As the details of the horrific ordeal suffered by Daniel Handley came out in court in 1996, there was a palpable sense of shock and outrage in the area where the little boy was so well loved and known.

A peace lily was placed in the reception area of North Beckton Primary School where he had been a pupil.

Head teacher Stan Attridge said Daniel, killed aged nine, would be remembered as “a lively, energetic” child.

Robin Wales, then the leader of Newham Council, spoke of the “deep scar” that was left on the whole community by the killing.

He said: “As a parent whose two children went to the same school as Daniel, I was shocked and outraged by his death.

“It is hard to put into words the disgust I feel towards these men. They have sunk to the depths of depravity.”

Jurors hearing evidence at the Old Bailey wept at one point when they heard details of Daniel’s last hours.

They heard Brett Tyler’s account of how he and Timothy Morss abducted Daniel, sexually abused him and videotaped him before driving him to his death.

Tyler told police that on October 2, 1994 he and Morss drove from Camberwell to east London, ending up near Beckton Docklands Light Railway Station.

He said they saw a boy in a red tracksuit and twice asked him for directions before dragging him into the car on the second occasion.

Daniel was just yards from his home in Lobelia Close.

The pair then took him to a flat in Camberwell where he was subjected to sickening sexual assaults.

Then they bundled the boy into a car, drove towards Bristol and strangled him. He was buried in a shallow grave.
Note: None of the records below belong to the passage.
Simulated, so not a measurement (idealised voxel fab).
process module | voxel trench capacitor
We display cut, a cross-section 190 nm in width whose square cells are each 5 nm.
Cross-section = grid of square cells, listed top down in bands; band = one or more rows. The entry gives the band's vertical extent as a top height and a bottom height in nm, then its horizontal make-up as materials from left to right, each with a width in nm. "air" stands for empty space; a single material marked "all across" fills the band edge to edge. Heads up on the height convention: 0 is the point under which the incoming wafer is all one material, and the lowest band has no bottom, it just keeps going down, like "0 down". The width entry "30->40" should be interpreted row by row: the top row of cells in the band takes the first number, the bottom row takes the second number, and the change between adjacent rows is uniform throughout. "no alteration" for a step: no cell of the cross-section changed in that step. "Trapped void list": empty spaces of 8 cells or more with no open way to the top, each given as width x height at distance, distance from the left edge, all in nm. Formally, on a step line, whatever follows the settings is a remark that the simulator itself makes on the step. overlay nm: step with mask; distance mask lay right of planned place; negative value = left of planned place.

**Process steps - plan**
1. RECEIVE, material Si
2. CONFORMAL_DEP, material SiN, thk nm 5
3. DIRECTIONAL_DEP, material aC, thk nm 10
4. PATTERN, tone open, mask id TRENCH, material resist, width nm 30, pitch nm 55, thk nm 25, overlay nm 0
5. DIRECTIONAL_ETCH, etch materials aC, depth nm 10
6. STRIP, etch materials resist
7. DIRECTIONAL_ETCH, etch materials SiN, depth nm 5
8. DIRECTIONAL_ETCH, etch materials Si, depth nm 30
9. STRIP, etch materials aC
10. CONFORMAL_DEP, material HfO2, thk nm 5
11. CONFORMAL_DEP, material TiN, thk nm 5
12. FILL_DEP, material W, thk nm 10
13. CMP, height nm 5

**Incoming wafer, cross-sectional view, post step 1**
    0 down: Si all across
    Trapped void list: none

When he came to sentence the killers, trial judge Mr Justice Curtis said: “You two are evil vultures. Your homosexual lusts are directed against other people’s sons. No society can tolerate men who kidnap a child while playing on a street in broad daylight, nor such inhuman, callous conduct.

“In my book, for crimes as bad as these, life must mean life. I recommend you serve exactly that.”

Police praised the Recorder after the trial for being the only newspaper to carry stories on Daniel’s appearance constantly for almost a year.